South Sudan's Kiir begins campaign for president

Thu Feb 25, 2010 6:11am GMT

By Skye Wheeler

JUBA, Sudan (Reuters) - South Sudan's President Salva Kiir toured the capital Juba on the back of a pickup truck on Wednesday as he launched his election campaign with a pledge to stamp out corruption.

Sudan is preparing for April presidential and legislative elections, set up under a 2005 peace accord that also promised the south a referendum in 2011 on whether to split off as an independent country.

Kiir told a crowd of supporters he would eradicate corruption and the "culture of impunity" among southern officials.

"If I am elected back, I think things will be different from what has been happening these last five years," he said.

Many southerners have become frustrated at the slow process of development and perceived corruption in their oil-producing region since the 2005 Comprehensive Peace Agreement ended two decades of civil war between Sudan's Muslim north and the south, where most follow Christianity and traditional beliefs.

Kiir is the head of the Sudan People's Liberation Movement (SPLM), former southern rebels who now dominate south Sudan's semi-autonomous government appointed after the peace deal.

Kiir decided to run for the top position in the south, choosing a more junior member of the SPLM Yasir Arman to compete for the presidency for the whole of Sudan.

Many analysts have seen the move as a sign the SPLM is more interested in consolidating its position in the south before an expected independence vote in the referendum than in taking on the whole country.

Kiir is widely expected to win the southern vote and supporters have covered Juba in campaign posters showing Kiir looking skywards next to the slogan "vision and mission".

"(South Sudan's other political parties) have directly or indirectly supported my nomination...by not putting forward any nominee. Already they have voted for me," Kiir said.

"I have only one challenger and I don't think that this challenger is from south Sudan's political parties," Kiir said, a reference to Lam Akol who is from the southern Shiluk tribe and is also contesting the same seat.

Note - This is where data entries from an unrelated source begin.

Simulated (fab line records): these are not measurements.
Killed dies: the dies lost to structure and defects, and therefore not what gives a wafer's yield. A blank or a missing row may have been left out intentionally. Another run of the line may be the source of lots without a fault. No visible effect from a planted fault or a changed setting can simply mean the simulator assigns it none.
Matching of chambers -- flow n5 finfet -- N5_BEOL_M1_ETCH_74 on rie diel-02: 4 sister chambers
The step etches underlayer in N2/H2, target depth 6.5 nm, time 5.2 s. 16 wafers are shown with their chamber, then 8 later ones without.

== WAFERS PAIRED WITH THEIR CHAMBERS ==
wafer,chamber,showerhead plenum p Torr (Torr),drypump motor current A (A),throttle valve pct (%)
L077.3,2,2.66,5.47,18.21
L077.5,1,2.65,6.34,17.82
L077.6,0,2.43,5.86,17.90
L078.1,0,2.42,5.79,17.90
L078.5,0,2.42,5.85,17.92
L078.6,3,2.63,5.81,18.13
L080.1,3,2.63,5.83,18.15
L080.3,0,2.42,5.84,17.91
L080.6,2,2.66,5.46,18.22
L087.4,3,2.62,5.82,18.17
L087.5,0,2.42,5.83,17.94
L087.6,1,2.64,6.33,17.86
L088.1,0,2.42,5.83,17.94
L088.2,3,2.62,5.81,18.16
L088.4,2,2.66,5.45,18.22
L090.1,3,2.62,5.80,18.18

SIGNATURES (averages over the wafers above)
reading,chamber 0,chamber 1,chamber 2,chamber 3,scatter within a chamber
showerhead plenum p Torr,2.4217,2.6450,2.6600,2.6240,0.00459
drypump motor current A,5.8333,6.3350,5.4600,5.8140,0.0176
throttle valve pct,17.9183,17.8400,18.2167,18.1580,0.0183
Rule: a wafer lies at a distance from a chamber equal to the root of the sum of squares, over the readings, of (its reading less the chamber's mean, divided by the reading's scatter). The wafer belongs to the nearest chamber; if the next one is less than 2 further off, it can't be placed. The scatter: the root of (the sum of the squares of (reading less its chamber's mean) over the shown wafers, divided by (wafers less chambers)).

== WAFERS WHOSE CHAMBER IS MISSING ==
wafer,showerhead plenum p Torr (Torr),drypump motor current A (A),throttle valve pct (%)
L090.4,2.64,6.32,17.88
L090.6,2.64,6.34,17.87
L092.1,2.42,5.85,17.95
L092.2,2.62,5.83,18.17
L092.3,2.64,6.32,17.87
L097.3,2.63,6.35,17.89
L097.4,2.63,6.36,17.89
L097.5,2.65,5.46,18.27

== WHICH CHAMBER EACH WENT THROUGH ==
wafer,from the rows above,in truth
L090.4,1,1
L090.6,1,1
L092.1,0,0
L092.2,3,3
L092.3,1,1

Akol's party SPLM-Democratic Change has been treated with suspicion by some southerners who see him as closely aligned with the north. Akol has said that his members have been harassed in the south.

Kiir also announced that the current vice-president of south Sudan, Riek Machar, will maintain his position if Kiir was elected president. Machar wore a T-shirt with Kiir's face surrounded by the shape of a sunbeam-filled Sudan.

Machar, now a senior member of the SPLM, broke away from the insurgent movement during the war, causing a tribal rift that led to thousands of deaths.